Saturday, December 1, 2012

Went to read my old blog posts. I sound so different in them. People really grow so quickly in a year. I rant too much on my blog it seems haha. Even I can't take myself looking at the archive.

but it's time to stop looking back at the past, and start focusing on the present and future. I think I live too much in the past. Time to let go.

__

Couples. Relationships. Something is always present on a teenager's mind. bleh. Even though I don't want to, I always seem to feel a little sad and lonely when I see all those happy couples when I'm out. nvm can't think too much about these kind of stuff, it makes you go nuts after a while.

Need to focus on bio right now. Priorities.

Thursday, November 29, 2012

got into bioO second round. Now I have to start brushing up on all my bio stuff and can't seem to get motivated enough to do so...sian where did my drive gooo

Tuesday, November 27, 2012

I need to start my engines running again. Just looked at the holiday homework for math and I can't even d the first question (serious!) sigh. And there's bio tutorial I haven't collected from school. And there's so much more stuff coming up.

siannnnnnnnnnnnnnnnnnnnnnnnnnnnnnnnnnn so many things to do, yet so reluctant to do them

Monday, November 26, 2012

I always seem to want to blog just before I go to bed. A flurry of thoughts always come to my mind, and after a day, they become all lost.

I never liked community service at first. Service in Secondary 1 was awkward, really awkward. I mean, for stuff like newspaper collections it was fine, but when it came to visits to homes... I could barely say a few sentences while my seniors constantly prodded me to interact. I just didn't know what to say. It was difficult for an introvert to suddenly just interact with strangers you might never meet again.

I guess I really started enjoying home visits in sec 3 or 4. I remember having to teach elderly how to do first aid or sth. I was in charge of a small group, and after a while I was teaching this old lady and we started conversing, me clumsily with my lousy Mandarin. And I realised I didn't have to do much of the speaking. These people didn't need to learn lifeskills; they probably know so much more than secondary school kids... What they needed was a pair of listening ears.

I always feel a little sad when this incident crosses my mind. She told me about how she ended up at the home, waiting for her sister to come get her out "after earning enough money", and how she hasn't seen family in like 20 years (and probably never will ever again).

There are some many people like her in Singapore, and so many in worse plights, and too many of us don't see this. Our government really hides poverty well, with HDB flats everywhere, and possibly one of the few (or only) country in the world without a slum. Is that why the campaign to get youth into the "spirit of volunteerism" failing?
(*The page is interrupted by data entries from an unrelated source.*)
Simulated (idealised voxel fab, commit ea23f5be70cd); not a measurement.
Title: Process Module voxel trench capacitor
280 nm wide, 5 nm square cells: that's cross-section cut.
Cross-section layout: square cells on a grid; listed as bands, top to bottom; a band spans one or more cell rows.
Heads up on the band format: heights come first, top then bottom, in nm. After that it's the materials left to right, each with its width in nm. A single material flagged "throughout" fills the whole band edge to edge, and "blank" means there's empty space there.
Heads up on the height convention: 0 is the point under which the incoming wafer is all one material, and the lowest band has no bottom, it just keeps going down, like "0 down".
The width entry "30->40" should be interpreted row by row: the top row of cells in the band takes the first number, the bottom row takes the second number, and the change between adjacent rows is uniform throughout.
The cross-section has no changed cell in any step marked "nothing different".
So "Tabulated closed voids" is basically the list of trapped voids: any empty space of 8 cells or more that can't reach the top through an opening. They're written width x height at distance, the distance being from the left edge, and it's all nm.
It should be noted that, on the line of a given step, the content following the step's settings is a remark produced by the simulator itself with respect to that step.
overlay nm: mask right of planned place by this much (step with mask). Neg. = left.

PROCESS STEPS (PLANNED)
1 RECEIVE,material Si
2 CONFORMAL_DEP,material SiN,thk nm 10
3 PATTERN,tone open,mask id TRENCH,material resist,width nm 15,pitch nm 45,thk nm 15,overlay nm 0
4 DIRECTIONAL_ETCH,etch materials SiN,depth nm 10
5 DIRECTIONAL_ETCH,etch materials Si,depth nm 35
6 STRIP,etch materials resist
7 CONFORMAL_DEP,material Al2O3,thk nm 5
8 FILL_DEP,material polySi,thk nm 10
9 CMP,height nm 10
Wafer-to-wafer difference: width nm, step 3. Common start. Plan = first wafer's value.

When I was young, my family used to donate during those charity tv shows. Then the NKF and Ren Ci scandal came along and it really shook our belief that we were helping those people. And too many students (including me sometimes) think of CIP hours as just another way of bolstering your CV.

Something's really broken in the system. Something that has to be fixed soon.

Friday, November 23, 2012

Saturday, November 10, 2012

The worst feeling isn't when you are lonely, it's when you are forgotten by someone you'd never forget.

Wednesday, November 7, 2012

There is only so much you can do about certain things. It's time I give up and no harbour wishful hopes.

Tuesday, October 23, 2012

You build up hope but failure is all you've known.


I don't even know why I like this song and mv so much.

Everything seems to be falling in place, and yet falling apart... sigh. so this is what you get when you don't study for a subject for promos lol. meh

Monday, September 24, 2012

"If the facts don't fit the theory, change the facts." - Albert Einstein

Saturday, September 22, 2012

This year is such a bad year. Everyone seems to be out to get me.

Tuesday, August 14, 2012

time's running out. Everything's coming crashing down yet again.

gg x.x

Wednesday, August 8, 2012

Feeling great. It's one of those times when you just sit down and settle your thoughts. No more turmoil in the mind and heart. Let's do this.

Sunday, July 29, 2012

I need a someone who can understand me and someone who I can talk to freely. Is that why people talk to themselves so much? I don't know. Feeling so stuffed up. Guess I will just have to continue sticking to talking to myself, for I'm probably the only person that is willing to take the time to understand me.

Monday, July 16, 2012

wah jialat now I really don't know whether I'm an ISFJ or INTJ

Friday, July 13, 2012

My grades are like a stuttering child trying to recite the alphabet. A-A-A-B-C.

Tuesday, July 10, 2012

One of the hardest decisions in life is to choose whether to walk away or try harder.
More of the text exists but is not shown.